Then I put the pattern envelope into a page protector.
I then file the brown envelope with the pattern inside in order of the numbers in the right hand upper corner.
Then I put the page protector with the pattern envelope inside it into a binder. This way I can flip through and decide what I want to make. For me this works well. It is a bit of work but it pays off if you keep it up.
You may have a better way but this has worked for me. Feel free to share your ways, we all learn from each other! If I were to donate, I would pull out the brown envelope and stick it in its page protector.
I plan to further my sewing skills.
I suggest that you mothers with kids still at home get together and form clothing swaps to bless each other.
Also, find free patterns on the internet.
Also, get working on those mending skills - this helps so much!
https://sewdifferent.co.uk/2-hour-top/ - here is a free pattern. Now I need more length so I could draw a line a couple of inches under the arms straight across and cut a piece of paper and add length where needed and then just tape on the paper.
To the cut line on each side….. You could also insert that fabric and yet another version you can make the back longer. So make your pattern what you want.
https://sewdifferent.co.uk/how-to-make-your-own-bias-binding/ and learn to make the bias trim.
http://www.awilson.co.uk/cherry-blossom-dress-without-a-pattern/ - good one to learn on.
http://thestitchingscientist.com/2015/05/how-to-make-a-simple-bag-in-5-minutes.html I plan to make this bag for gifts using fabric I have.
On to knitting...
http://tincanknits.com/pattern-SC-flaxlight.html - this is a great pattern for those who know how to knit.
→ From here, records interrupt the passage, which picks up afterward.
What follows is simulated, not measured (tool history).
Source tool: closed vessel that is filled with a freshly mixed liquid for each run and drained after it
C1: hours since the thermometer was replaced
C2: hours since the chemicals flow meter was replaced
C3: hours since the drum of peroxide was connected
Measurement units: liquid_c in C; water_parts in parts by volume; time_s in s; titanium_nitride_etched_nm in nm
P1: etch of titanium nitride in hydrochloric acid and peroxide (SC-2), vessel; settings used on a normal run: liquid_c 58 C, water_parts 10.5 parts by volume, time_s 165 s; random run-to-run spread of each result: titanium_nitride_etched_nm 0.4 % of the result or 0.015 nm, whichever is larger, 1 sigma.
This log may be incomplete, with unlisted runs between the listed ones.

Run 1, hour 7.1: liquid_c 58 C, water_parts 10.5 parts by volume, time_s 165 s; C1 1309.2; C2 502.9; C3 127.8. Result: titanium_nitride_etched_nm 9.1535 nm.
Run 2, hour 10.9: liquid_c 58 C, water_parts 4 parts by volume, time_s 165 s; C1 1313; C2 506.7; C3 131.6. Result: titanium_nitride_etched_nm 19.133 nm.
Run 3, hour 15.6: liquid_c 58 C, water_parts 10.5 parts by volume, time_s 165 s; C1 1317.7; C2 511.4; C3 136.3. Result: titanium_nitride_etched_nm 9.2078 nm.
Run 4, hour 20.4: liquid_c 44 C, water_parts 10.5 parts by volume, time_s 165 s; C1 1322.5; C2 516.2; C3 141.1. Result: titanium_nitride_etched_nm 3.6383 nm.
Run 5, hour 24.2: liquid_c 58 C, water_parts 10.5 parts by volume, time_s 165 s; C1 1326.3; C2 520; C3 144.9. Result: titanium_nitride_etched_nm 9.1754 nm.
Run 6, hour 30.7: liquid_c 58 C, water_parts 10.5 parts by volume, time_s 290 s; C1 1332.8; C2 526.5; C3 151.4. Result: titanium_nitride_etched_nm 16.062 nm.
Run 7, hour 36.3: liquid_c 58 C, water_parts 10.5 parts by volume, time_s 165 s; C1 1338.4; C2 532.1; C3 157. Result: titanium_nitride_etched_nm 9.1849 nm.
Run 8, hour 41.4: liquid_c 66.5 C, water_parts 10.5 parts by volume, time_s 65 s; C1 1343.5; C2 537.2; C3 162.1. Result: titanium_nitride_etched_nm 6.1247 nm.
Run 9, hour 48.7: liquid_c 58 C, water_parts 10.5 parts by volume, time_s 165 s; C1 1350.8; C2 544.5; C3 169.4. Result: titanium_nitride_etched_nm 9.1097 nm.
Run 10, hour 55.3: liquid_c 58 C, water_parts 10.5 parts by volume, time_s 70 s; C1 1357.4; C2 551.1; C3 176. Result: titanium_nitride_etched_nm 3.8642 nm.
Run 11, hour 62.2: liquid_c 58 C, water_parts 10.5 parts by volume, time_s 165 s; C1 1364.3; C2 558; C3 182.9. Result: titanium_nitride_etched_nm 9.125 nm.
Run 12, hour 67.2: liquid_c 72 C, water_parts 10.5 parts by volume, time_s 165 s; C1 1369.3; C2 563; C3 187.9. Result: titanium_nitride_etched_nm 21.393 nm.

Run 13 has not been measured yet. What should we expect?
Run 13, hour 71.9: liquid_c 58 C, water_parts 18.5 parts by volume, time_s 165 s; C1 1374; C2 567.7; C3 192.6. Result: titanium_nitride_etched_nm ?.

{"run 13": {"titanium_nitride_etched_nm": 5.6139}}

This brings me to a project I am working on (pictured at the top). I have three binders so far. One is called "do it yourself." This will be recipes that are like an enchilada sauce recipe that I tried and liked a couple weeks ago. That will go in along with my taco seasoning mix and other things that I can do myself like BBQ sauce. So they are all together and I will save money making them myself.
Then I will make one binder that I will put the knitting swatches in that I learn.
The last binder I will do the same with sewing. In this blog post I have the bias binding site that I linked above, so I will make a swatch of that technique and put it in the binder for reference.
I know it sounds like busy work and yes, it kind of is, but I will be building three useful binders. You could add anything like crochet or whatever you are working on.
https://www.bing.com/videos/search?q=knitting+technique&view=detail&mid=5316AD7F0D1C4AE3D9CB5316AD7F0D1C4AE3D9CB&FORM=VIRE so do a little knitted swatch and put in the binder.
I feel that the time is now and not to put off until later to get things in and learned.
Keep putting in storage and supplies and learn skills to become more frugal. Make a binder on frugal ideas.